More Scalper Scrutiny

The news that AEG supplied Michael Jackson tickets for viagogo to sell to the public for premium prices has produced a raft of stories about how the secondary market functions.

Nine Inch Nails leader Trent Reznor’s recent blog post said virtually everyone involved in a concert is supplying tickets to the secondary market, while one of the U.K.’s top ticket security experts told Pollstar that resale sites purporting to help fans are also buying tickets to sell to fans for huge profits.

“The venue, the promoter, the ticketing agency and often the artist camp (artist, management and agent) take tickets from the pool of available seats and feed them directly to the reseller,” Reznor explained, adding that there are exceptions. “There is money to be made and they feel they should participate in it.”
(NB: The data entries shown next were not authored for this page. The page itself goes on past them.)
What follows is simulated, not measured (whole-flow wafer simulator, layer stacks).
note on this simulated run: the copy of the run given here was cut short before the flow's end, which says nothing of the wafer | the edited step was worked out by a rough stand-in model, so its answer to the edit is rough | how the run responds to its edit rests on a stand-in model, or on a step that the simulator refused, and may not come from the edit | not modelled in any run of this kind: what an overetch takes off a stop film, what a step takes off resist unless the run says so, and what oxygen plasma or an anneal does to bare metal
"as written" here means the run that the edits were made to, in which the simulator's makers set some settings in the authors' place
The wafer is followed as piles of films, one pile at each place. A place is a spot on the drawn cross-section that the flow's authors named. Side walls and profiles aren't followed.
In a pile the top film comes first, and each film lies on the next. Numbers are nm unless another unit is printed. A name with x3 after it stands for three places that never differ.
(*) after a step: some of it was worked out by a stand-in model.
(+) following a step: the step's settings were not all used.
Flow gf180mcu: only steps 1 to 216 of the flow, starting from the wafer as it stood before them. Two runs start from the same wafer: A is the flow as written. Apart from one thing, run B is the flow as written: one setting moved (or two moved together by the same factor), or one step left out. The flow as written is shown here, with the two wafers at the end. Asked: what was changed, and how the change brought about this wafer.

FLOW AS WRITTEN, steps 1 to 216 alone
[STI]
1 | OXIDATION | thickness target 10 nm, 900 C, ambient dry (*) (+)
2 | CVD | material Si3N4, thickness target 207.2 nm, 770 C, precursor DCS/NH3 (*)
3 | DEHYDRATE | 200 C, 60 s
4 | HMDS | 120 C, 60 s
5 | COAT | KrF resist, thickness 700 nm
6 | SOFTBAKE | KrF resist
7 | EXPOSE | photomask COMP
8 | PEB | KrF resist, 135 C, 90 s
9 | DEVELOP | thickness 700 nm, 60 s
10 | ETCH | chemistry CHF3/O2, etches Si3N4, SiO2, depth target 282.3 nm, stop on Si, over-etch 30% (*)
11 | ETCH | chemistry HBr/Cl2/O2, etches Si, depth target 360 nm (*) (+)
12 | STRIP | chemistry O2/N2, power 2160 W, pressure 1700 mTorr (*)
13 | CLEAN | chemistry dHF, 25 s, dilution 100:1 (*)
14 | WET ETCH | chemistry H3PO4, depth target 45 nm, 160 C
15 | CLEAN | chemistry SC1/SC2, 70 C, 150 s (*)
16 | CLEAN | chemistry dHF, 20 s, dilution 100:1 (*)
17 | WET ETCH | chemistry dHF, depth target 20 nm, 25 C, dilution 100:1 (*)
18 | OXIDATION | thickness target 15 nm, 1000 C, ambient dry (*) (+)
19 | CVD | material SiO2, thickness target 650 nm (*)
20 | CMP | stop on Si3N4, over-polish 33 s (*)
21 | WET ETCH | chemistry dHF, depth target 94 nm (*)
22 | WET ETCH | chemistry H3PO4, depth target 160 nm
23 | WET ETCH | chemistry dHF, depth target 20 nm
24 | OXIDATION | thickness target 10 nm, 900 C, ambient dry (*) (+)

“Viagogo does not buy or sell tickets, it simply facilitates the exchange of tickets via its Web site,” a company spokesman told Pollstar. Seatwave chief Joe Cohen has said his company never buys tickets to resell.

But Reg Walker, a ticket fraud expert who works with the O2 Arena in London and major U.K. festivals including Reading, Leeds, Isle Of Wight and T In The Park, said he has proof that some of the major secondary sellers are buying tickets for resale.

He said he will put evidence before the Department Of Culture, Media & Sport that shows Seatwave sales manager Lee Lake has purchased tickets using six credit cards and had them delivered to four addresses in the Southampton area. He said Lake has since been banned from the O2.

“I don’t object to the secondary market doing what it’s doing regarding reselling tickets for fans, but it’s time it was more honest with the public about the source of some of the tickets,” Walker explained.

“At the O2, which usually operates on a capacity of around 18,000, the most people that have ever turned up on one night and said they can’t use their tickets is 16.

“Yet the secondary market was worth £500 million ($726 million) in 2007 and that will double to a billion this year. Almost all the major secondary sellers are buying in bulk, and that includes some that are members of the Association of Secondary Ticket Agencies.”

He said the secondary market’s bulk buying of “huge swathes” of tickets deprives fans the chance to buy at face value.